The Chicago Tribune highlights Next Gen Board Leaders and examines why age is becoming such an important factors in the push for board diversity. Click here to read the article on the Chicago Tribune website.
The desire for greater diversity on corporate boards is extending to another category: age.
With a greater ability to adjust to technological changes and different perspectives, younger board members can wield great value, said TK Kerstetter, CEO of educational platform Boardroom Resources.
The Georgia-based company, along with Nasdaq and Chicago-based executive search firm Spencer Stuart, last week launched Next Gen Board Leaders, an initiative to teach existing boards the value of younger members.
Typically, many of the people on the board, in their business experience, haven’t had to deal with the digital or the cyber issues. They often don’t have as much hands-on experience as these younger movers and shakers do.

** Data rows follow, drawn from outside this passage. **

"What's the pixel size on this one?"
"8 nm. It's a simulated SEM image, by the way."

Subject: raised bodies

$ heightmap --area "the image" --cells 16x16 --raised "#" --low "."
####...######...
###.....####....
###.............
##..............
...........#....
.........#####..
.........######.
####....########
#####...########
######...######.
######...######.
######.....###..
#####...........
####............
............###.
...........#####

Next Gen Board Leaders plans to provide information for those interested in increasing age diversity on boards. It is also meant to provide a place where younger board members — think those in their 30s and 40s — can confab and learn from one another.
Excluding a younger generation of members “affects the ability as a board to create value for the company long-term,” said Caroline Tsay, 36, who serves as a director on the boards of Chicago-based Morningstar and Virginia-based Rosetta Stone.
Tsay also serves as chair of the Next Gen Board Leaders Advisory Council, which will create content for Next Gen Board Leaders’ website and social media accounts, she said.
“I just wouldn’t be on the boards that I’m on if it weren’t for the fact that investors, shareholders, board members were looking for this experience,” Tsay said.
Susan Chapman-Hughes, 48, a director from Chicago-based sandwich chain Potbelly, is also on the advisory council, which is composed of 10 members.